Another election, another incumbent returned, but this time most unconvincingly. Ehud Olmert, acting prime minister since Ariel Sharon’s stroke in January, is the only possible candidate to form a new government following Tuesday’s Israeli election. But his Kadima party performed below expectations, winning only 22% of the vote and 28 seats.

Even in alliance with the Labor party, Olmert will only have 48 seats in the new Knesset (parliament) – 13 short of a majority. He will need to pick up extra numbers from small parties to form a government.

More importantly, Kadima and Labor will need each other even more than they thought. Israeli politics may settle down in a new alignment where Kadima takes the place of Likud as the mainstream party on the Right, but it’s not there yet. Kadima is still taking most of its votes from the centre, particularly the old liberal party, Shinui, which has almost disintegrated following a split.

The majority of the Israeli electorate is moderate, but the Right has moved further right. Likud, now led by Benjamin Netanyahu, rebelled against Sharon’s plan to disengage from Gaza and parts of the West Bank, but in some people’s eyes even Netanyahu is too moderate. Likud declined from 38 seats to 11, losing ground both to Kadima and to its competitor on the Right, Yisrael Beitenu, which leans towards ethnic cleansing – the expulsion of the Palestinians.
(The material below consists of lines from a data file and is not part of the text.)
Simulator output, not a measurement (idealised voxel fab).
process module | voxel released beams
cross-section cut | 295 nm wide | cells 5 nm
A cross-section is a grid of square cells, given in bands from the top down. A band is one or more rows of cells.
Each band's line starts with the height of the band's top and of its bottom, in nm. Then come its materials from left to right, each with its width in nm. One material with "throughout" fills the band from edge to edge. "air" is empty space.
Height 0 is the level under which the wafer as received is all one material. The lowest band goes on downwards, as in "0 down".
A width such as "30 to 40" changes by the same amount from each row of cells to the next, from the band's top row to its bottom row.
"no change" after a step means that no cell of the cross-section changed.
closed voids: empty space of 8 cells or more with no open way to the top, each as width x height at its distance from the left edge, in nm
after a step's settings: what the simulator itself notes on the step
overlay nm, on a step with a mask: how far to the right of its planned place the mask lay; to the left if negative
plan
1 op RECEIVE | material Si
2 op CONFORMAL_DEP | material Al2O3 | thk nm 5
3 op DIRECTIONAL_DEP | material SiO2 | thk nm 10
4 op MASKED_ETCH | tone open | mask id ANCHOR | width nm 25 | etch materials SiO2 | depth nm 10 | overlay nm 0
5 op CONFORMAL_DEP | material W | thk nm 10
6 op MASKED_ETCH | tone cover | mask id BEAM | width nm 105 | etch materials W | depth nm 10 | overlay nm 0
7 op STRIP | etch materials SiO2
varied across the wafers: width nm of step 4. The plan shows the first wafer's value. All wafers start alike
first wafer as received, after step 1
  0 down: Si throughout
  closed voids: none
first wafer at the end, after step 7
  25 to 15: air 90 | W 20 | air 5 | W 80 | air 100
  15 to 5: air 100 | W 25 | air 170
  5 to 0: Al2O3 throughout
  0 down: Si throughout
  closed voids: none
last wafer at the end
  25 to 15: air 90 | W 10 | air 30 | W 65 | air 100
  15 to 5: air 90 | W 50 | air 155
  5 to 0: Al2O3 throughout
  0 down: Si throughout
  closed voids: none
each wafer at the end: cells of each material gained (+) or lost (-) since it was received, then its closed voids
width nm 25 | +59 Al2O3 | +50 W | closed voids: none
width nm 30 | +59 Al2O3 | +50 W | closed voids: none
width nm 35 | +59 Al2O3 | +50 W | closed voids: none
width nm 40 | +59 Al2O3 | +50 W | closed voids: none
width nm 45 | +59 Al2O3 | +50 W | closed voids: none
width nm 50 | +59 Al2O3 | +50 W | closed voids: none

Olmert and Labor’s Amir Peretz, on the other hand, are both committed to peace, although they have rather different ideas about how to pursue it. Peretz wants negotiations; Olmert plans unilateral action. The election of a Hamas government in the Palestinian Authority has helped to obscure that difference; in an election atmosphere, even Labor would not risk being seen to advocate talking to Hamas.

But some sort of talking will have to take place one day, and with elections on both sides now out of the way there is some hope that posturing may give way to realism.